Jesus Our Sweet Counselor

Gem #81 – Jesus Our Sweet Counselor

Good old Simeon called Jesus the consolation of Israel; and so He was. Before His actual appearance, His name was the day-star; celebrating the passage of darkness, and predicting the rising of the sun. To Him they looked with the same hope which cheers the nightly watchman, when from the lonely castle-top he sees the fairest of the stars, and hails it as the usher of the morning.

When He was on earth, He must have been the consolation of all those who were privileged to be His companions. We can imagine how readily the disciples would run to Christ to tell Him of their griefs, and how sweetly, with that matchless inflection of His voice, He would speak to them, and command their fears be gone.

Like children, they would have considered Him as their Father; and to Him every want, every groan, every sorrow, every agony, would at once be carried to Him; and He, like a wise physician, had a balm for every wound; He had mixed a cup of hope for their every care; and readily did He dispense some mighty remedy to alleviate all the fever of their troubles.

Oh! it must have been sweet to have lived with Christ. Surely, sorrows were then but joys in masks, because they gave an opportunity to go to Jesus to have them removed. Oh! if God had been willing, some of us may wish, that we could have lain our weary heads upon the chest of Jesus, and that our birth had been in that happy era, when we might have heard His kind voice, and seen His kind look, when He said, “Let the weary ones come to Me.

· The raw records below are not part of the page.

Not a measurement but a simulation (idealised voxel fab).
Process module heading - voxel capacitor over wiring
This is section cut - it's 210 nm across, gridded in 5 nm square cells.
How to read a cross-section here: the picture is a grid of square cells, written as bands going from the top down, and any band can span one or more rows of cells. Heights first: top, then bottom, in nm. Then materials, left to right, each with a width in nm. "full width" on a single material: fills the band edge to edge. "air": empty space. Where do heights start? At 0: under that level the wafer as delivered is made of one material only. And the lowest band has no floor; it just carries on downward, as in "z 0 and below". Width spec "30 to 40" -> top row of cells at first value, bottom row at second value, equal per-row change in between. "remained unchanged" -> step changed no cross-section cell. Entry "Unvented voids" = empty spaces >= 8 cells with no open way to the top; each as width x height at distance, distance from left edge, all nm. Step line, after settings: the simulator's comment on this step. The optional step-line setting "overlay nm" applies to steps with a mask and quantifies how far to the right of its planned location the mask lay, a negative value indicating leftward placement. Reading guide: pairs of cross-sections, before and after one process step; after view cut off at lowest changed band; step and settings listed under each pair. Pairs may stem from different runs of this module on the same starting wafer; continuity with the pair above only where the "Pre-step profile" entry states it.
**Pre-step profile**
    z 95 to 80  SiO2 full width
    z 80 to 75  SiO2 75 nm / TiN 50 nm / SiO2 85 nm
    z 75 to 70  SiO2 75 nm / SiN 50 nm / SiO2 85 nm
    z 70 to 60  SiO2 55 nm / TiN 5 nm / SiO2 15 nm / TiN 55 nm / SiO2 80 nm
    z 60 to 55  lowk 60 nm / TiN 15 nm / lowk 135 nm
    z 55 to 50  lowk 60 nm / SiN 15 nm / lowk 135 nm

It behooved Him to slumber in the dust awhile, that He might perfume the chamber of the grave to make it: “No more a charnel house to fence The relics of lost innocence.”

It behooved Him to have a resurrection, that we, who shall one day be the dead in Christ, might rise first, and in glorious bodies stand upon earth. And it behooved Him that He should ascend up on high, that He might lead captivity captive; that He might chain the demons of hell; that He might tie them to His chariot-wheels, and drag them up high heaven’s hill, to make them feel a second overthrow from His right arm, when He should dash them from the pinnacles of heaven down to the deeper depths beneath.

“It is for your good that I am going away,” said Jesus, “Unless I go away, the Counselor will not come to you.” Jesus must go. Weep, you disciples: Jesus must be gone. Mourn, you poor ones, who are to be left without a Counselor. But hear how kindly Jesus speaks: “I will not leave you as orphans; I will ask the Father, and He will give you another Counselor to be with you forever.”

He would not leave those few poor sheep alone in the wilderness; He would not desert His children, and leave them fatherless. Although He had a mighty mission which filled His heart and hand; even though He had so much to perform, that we might have thought that even His gigantic intellect would be overburdened; although He had so much to suffer, that we might suppose His whole soul to be concentrated upon the thought of the sufferings to be endured. Yet it was not so; before He left, He gave soothing words of comfort; like the good Samaritan, He poured in oil and wine, and we see what He promised: “I will send you another Counselor-one who shall be just what I have been, yes, even more; who shall console you in your sorrows, remove your doubts, comfort you in your afflictions, and stand as My vicar on earth, to do that which I would have done had I stayed with you.